No I have some wireless cameras working on 2.4ghz and I would like to connect them wireless with my PC.

Thanks for help

Ljuscho

Reply to
Mr.Ljuscho

Thats different and I will need to do a little searching. How about telling me what you do have so I can try to make them match nicely..

Reply to
ISPgeek

"Mr.Ljuscho" hath wroth:

It might be helpful to disclose exactly what hardware you are using, so something compatible might be suggested. There are many different types of "wireless" cameras, some of which might actually work with your unspecified model access point.

If your camera is USB or Firewire, it will require a video server or computer with networking.

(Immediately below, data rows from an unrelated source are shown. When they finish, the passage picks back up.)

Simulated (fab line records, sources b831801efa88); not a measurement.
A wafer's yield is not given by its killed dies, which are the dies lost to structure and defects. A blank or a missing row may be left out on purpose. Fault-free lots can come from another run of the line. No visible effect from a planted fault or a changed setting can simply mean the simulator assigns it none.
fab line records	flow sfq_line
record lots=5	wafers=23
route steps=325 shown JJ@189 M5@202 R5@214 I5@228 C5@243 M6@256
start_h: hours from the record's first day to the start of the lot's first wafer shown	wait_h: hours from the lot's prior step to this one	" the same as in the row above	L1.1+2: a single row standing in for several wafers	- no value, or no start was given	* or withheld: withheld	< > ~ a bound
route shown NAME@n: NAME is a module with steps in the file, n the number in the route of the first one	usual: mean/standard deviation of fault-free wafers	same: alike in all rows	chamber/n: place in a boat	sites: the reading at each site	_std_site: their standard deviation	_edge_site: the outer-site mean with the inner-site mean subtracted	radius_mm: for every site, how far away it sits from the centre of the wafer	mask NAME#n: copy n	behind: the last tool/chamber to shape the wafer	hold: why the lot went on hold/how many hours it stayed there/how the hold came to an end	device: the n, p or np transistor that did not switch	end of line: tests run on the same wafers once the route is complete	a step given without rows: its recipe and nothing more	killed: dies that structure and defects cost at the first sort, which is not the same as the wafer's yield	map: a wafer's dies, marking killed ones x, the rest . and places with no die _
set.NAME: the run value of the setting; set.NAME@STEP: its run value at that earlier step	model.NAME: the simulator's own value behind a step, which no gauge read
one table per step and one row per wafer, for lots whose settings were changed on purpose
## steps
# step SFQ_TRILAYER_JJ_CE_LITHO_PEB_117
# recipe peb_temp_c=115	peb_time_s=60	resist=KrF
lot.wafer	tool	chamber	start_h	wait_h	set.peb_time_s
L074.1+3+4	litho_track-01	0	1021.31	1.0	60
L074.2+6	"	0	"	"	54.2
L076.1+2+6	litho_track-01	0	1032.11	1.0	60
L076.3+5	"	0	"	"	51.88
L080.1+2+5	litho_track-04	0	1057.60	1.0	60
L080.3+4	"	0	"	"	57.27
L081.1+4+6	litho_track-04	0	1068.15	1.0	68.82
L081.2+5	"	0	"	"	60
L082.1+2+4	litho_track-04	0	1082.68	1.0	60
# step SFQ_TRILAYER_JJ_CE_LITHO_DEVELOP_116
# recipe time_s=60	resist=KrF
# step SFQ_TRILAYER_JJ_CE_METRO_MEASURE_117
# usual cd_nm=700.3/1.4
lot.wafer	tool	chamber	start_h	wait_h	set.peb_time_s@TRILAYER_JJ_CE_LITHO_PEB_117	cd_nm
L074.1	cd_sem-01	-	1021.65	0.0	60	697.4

If your camera is NTSC video, it will require a video server or a computer with a video encoder card and networking.

If your camera is an X10 style video camera, the output is NTSC video. This will need to be fed to a video server or a computer with a video encoder card and networking. There is no way to go directly between the analog X10 type of video modulation and the wireless 802.11 type. Since both use the same 2.4GHz frequencies, there is also a chance that there will be interference.

There are also wireless video cameras that transmit on UHF TV channels. These are handled exactly like the X10 camera mentioned.

Reply to
Jeff Liebermann

Brand name and model numbers would help...and how many you have and how far your expectation of range too.

Reply to
decaturtxcowboy

No name camera with no name 4 chanell receiver, us robotics maxg router

5461. 30m max range to the cameras and 15m to the receiver

thanks

Ljuscho

Reply to
Mr.Ljuscho

Without knowing if its a low end analog transmitting cam or digital IP one, it is impossible to provide an answer.

See if the cams have an ethernet jack. That would be the first clue. If they don't, they are probably analog cams that have to be used with the proprietary receiver and thus can't be accessed with a 802.11 device.

If the receiver has an ethernet port, then you could connect it to a

802.11 wireless device and let your computer see that. If it doesn't well...by the time you come up with an analog video to IP adapter, you might as well start over and use more conventional IP wireless cams.